One source familiar with the Corbett administration said, "I can tell you with relative certainty there's minimal chance anything will happen before the budget. I don't think it's possible."
The state budget is supposed to be passed into law by June 30.
Mr. Corbett has 90 days starting from Orie Melvin's resignation, which became official two weeks ago, to submit a nominee for confirmation by two-thirds of the state Senate.
A nominee would serve until Jan. 5, 2016, and a new justice would be elected in November 2015.
"Gov. Corbett is carefully considering who would be the most qualified person for the highest court in our commonwealth," said Janet Kelley, deputy director of communications for the governor.
State Sen. Daylin Leach, D-Montgomery, minority chair of the Senate Judiciary Committee, said it would be "odd" if Mr. Corbett made no nomination at all, but that the Senate Democrats have not yet heard from the governor on any candidates.
Republicans control the upper house but do not have enough party members to muster two-thirds on their own. The Senate Democratic leadership has said a more moderate nominee from Mr. Corbett is necessary to garner their party support.
If Mr. Corbett does not make a nomination, it remains an open question if the Supreme Court would do so on its own.

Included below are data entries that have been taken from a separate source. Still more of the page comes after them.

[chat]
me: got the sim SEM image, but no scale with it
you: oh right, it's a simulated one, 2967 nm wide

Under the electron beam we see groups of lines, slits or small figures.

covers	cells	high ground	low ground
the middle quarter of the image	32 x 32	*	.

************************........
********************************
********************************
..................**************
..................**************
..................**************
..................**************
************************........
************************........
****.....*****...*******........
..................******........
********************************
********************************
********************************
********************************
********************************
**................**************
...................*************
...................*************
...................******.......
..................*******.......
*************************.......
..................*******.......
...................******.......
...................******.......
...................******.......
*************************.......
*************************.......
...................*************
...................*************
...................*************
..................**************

Members of the Supreme Court have differed on whether the court would appoint an interim justice.
Justice J. Michael Eakin has commented that while he thinks the high court has the power to appoint an interim justice, he does not think the court will do it out of respect for the separation of powers between the branches of government.
In contrast, Chief Justice Ronald D. Castille has said the court would consider appointing a senior judge.
Mr. Leach sent Mr. Corbett a list of names of Republican judges that he developed after canvassing people on judges they would feel comfortable arguing cases in front of.
The judges are: Superior Court Judge Cheryl Lynn Allen, Superior Court President Judge Correale F. Stevens, Delaware County Common Pleas Judge Kathrynann Durham, Montgomery County Common Pleas Judge Thomas Branca and Lackawanna County Common Pleas Judge Carmen Minora.
Because the judges have already gained the support of party officials and voters, they have "instant credibility," Mr. Leach said.
Judge Stevens said that he is "very humbled and appreciative of [Leach's] kind words."
Separately, Judge Stevens said there's an unfair perception that the court is tied evenly between three Republicans and three Democrats.
The judge said he has served on the Superior Court with Justices Thomas G. Saylor, Eakin, Debra Todd and Seamus P. McCaffery, and that he knows Justice Castille and Justice Max Baer well -- and that in the 15 years he has been on the Superior Court he has never heard "a judge say this is a Republican issue or this is a Democratic issue. If there are any 3-3 decisions on the court, to me, it was based on philosophy."
Some other Republican names being floated as potential justices are not certain candidates but are out there because of their close association with the Corbett administration.
Some of the names include Michael Krancer, former secretary of the state Department of Environmental Protection; Stephen Aichele, Mr. Corbett's chief of staff; and William R. Sasso, chairman of Stradley Ronon Stevens & Young's management committee.
Mr. Krancer, who ran unsuccessfully for the Supreme Court in 2007, said it is an honor to be a name mentioned as a possible nominee.
If Mr. Corbett asked him to consider being nominated, Mr. Krancer said he would respond affirmatively.
"When a chief executive asks you to do something, it's something that is incumbent upon you as a duty to do," he said.
There are many important issues being considered by the Supreme Court, Mr. Krancer said, such as the state's voter identification law and Act 13 issues on whether the state can pre-empt local ordinances regarding natural-gas drilling.
Mr. Aichele declined comment.
Mr. Sasso previously has indicated that he thinks there are many others who would benefit the court more.
And another political observer said that because the Supreme Court slot was held by a woman, Mr. Corbett might be inclined to nominate a woman as an interim justice, especially to avoid negative political play with female voters in his re-election cycle.